How to Find the Perfect Plot for your self-build
For many, finding the perfect plot of land is the start of the home building process but it can be a daunting task for first-timers and those of us who are inexperienced. In reality, there are plenty of people out there ready to help and guide you through the process and the “perfect plot” is determined by only a few key factors. Over the years we’ve worked on loads of different projects on various plots of land so we thought we’d collect together some of the key points that, in our opinion, make the perfect self-build plot.
Set Your Budget
The first stage in the process, as with almost every aspect of building your own home, is to determine your budget. There are various rules of thumb to follow but for most self-build projects the plot of land will command between 20-40% of your total budget. This might seem like a substantial amount but, as we regularly hear from property experts, location is very important and plot prices will vary considerably depending on where in the world (or Northern Ireland if you’re a local reader…) you want to buy and build!
Talk to the Experts
We would recommend talking to experts regardless of your experience but if you’re a first-time buyer (and self-builder) then we would consider this an essential part of the process. Who are these experts? They could be estate agents, architects like us, solicitors, builders or developers. Each profession will have their own thoughts and opinions on what makes the perfect plot of land so talking to as many people as possible will give you a clearer, fuller picture of what exactly you should be looking for.
Analyse the Area
This is where most people actually begin the perfect plot process. As mentioned above, location is extremely important and impacts everything from your own happiness in your new home to the property value, should you ever want to sell in the future. Analysing what you can get, and where, will help you hone in on the perfect plot. Analysis of the surrounding area will also help shape your future project plans alongside your chosen architect. Surrounding buildings, or lack thereof, will most likely impact the design and style of your new home.

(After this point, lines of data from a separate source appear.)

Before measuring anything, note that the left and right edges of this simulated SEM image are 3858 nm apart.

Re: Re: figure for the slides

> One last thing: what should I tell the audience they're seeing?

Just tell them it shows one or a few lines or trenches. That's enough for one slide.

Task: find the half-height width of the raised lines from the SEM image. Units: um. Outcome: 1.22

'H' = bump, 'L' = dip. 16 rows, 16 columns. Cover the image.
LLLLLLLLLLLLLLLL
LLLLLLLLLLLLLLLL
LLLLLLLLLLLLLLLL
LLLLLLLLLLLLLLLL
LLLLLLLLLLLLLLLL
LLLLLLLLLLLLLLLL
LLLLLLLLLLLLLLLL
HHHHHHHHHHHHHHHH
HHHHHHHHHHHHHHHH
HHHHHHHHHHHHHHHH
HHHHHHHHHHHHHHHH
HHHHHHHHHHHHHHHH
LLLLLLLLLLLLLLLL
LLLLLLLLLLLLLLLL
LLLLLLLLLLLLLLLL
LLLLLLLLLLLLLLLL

As a result of these impacts, you should carefully study your new potential neighbourhood and consider whether or not your self-build project will work there.
Identify Vehicle and Services Access
Another major factor in determining the perfect plot is to identify vehicle access via main roads and access to key services like water, gas and electric. Without proper vehicle access, the plot is unlikely to get planning permission, if it hasn’t already, as builders won’t have the access they need to carry out their work. Similarly, if the plot doesn’t have proper access to the services and amenities mentioned above you will have to budget for these features to be installed and connected to your future home. Awareness is key here. Identify exactly what the property needs or already has and then make an informed decision from there.
Identify Planning Permissions
Planning permission is a serious issue and we would highly recommend that you never purchase a plot of land under the assumption that planning permission will be granted. There are so many factors at play when undertaking your own self-build project that you should treat planning permission like a “black or white” issue. The plot of land in question either has planning permission or it hasn’t and if it hasn’t then we recommend waiting until everything is officially signed off or moving on to the next plot of land on your list.
Make Your Move
After everything has been thoroughly considered it’s time to make your move. It might seem strange, especially if you’re a first-time self-builder, to commit such a large amount of money to a plot of land and nothing else but this is the first stage of the self-build process. Talk to the experts in your world, make sure the plot ticks as many boxes as possible and then go for it. After that, you can look forward to the design process and eventually be laying those first foundations.